This is why it was more than a little curious that Magic would offer a particularly nasty take on the shot that has served him so well, in talking up Scott’s recent hire as coach of the Los Angeles Lakers.
"The team is better than what we had last season, because we have more guys who can do more things than just shoot 3-pointers," said Johnson. "If I don't see another 3-pointer from a Laker team, I'll be happy."
Now, that last line about never seeing another trey thrown up by a member of his beloved team might be a throwaway joke, but Magic has taken his anti-Mike D’Antoni crusade to all-time heights.D’Antoni should not have been hired by the Lakers in 2012. The Lakers’ front office should not have attempted to build a philosophy that resembled Steve Nash and D’Antoni’s former Phoenix Suns squads, as the franchise should have made a better attempt to work around the low-post stylings of Dwight Howard and Pau Gasol. It’s just fine to criticize both the hire and D’Antoni’s work, as we all have, without looking tacky at best and downright mean at worst.

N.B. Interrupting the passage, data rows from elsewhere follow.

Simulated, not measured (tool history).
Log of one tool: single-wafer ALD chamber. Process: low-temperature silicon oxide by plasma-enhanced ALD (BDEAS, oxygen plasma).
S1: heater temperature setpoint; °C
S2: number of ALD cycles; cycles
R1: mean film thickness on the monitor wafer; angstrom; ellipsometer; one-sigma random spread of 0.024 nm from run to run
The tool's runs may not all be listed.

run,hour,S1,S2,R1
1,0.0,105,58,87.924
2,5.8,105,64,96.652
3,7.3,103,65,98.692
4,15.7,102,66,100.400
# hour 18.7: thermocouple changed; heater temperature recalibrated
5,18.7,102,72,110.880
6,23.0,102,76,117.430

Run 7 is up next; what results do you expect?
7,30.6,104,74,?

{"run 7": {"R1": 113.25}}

The Lakers will be better this year, because Kobe Bean Bryant will be there this year. Even if he can’t help but work in a diminished state, he’s Kobe. Don’t count out Kobe.
The Lakers won’t take as many 3-pointers next year because Scott won’t replicate D’Antoni’s high-end pace, which inflates raw numbers, and specialist Jodie Meeks (who saved the Lakers at times last year) signed with Detroit, but they’ll still fire away. Nick Young has been retained by the team, Bryant will shoot from long range and point guard Jeremy Lin shot just as many 3-pointers per minute last year as former Laker point man Kendall Marshall. A returning Steve Nash relies on the shot quite a bit as well.
And frankly, outside of the return of Kobe, who are these “guys who can do more things?”
Grabbing a solid lottery selection in Julius Randle was nice, and the much-maligned Carlos Boozer may have a bounce-back season in Los Angeles, but those are clear downgrades from Pau Gasol; even with Gasol’s injury history. Lin is better than Marshall, but he’s not a knockout, and expecting some exceptional growth from Nick Young as a player after he gets back from his summer out with Iggy Azalea and firing 30-footers at the Drew League seems a bit much.
From there it seems like Magic is expecting quite a lot from Kobe, which is fine, and a steep upgrade as his favorite team moves from Mike D’Antoni to Byron Scott.
That’s an iffy one, even if D’Antoni was a poor fit for Howard, Gasol and eventually Bryant.
Judging coaches by raw won-loss totals is always just as iffy, but Scott does have over more than 100 more losses than wins as a coach, and he’s coming off three seasons in Cleveland that were disappointing even by rebuilding standards. There is a chance his Princeton-inspired musings on offense could do good things for offense-only types like Bryant, Nash, Young, Lin and Boozer, but by and large this roster still looks like a bit of a tire fire.
And only different because Magic Johnson’s former 3-point buddy is coaching it, as opposed to the guy he never liked.
We hope Magic gets over the Mike D’Antoni era eventually enough.